Black Orpheus (Orfeu Negro) (1959)
Director: Marcel Camus
Few films are as colourful, musically energetic and tragic as Camus' Black Orpheus. As someone who loves Greek mythology, and in particular enjoys the story of Orpheus and Eurydice, I had high hopes for this film, all of which were met. It sticks reasonably close to the myth, with some interesting adaptive choices.
The cast are all good, with the two leads, Breno Mello and Marpessa Dawn, especially lovely. You understand their instant attraction, and believe that Dawn's Eurydice would inspire Mello's Orfeu to sing such beautiful love songs. And they are very romantic songs!
The film's highlight is surely the Carnival, which manages to be exciting and fun, yet full of menace and danger (mostly for Eurydice). The black sky makes the colours of the costumes pop, and the shadows hide the figure of Death who is pursuing Eurydice.
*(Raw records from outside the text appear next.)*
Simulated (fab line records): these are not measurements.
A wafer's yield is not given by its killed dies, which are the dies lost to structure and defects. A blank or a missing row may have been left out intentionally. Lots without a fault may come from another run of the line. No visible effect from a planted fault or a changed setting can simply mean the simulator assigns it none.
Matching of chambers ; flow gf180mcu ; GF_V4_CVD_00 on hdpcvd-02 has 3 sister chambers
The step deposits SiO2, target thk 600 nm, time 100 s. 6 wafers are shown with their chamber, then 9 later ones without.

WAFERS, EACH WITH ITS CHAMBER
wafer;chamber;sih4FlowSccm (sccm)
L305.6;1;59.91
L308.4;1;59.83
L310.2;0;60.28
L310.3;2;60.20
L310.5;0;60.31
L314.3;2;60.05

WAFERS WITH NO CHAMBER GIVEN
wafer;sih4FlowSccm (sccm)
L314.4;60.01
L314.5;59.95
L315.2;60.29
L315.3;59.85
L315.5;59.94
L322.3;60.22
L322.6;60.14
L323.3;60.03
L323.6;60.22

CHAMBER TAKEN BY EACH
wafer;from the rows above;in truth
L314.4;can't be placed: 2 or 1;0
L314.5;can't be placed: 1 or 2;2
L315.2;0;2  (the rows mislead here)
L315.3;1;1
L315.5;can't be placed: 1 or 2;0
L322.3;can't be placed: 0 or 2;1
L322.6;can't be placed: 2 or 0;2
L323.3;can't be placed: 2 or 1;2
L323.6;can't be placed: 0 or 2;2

I enjoyed this film a lot. It reminded me of West Side Story, with its tragic love story and energy in telling its story. To me, Mello and Dawn are more believable as lovers, with their strong chemistry which makes us pardon Orfeu's lying to his girlfriend (her obnoxiousness helps too!). If you don't like musicals you may enjoy this one, as the songs are less theatrical than your typical Hollywood fare.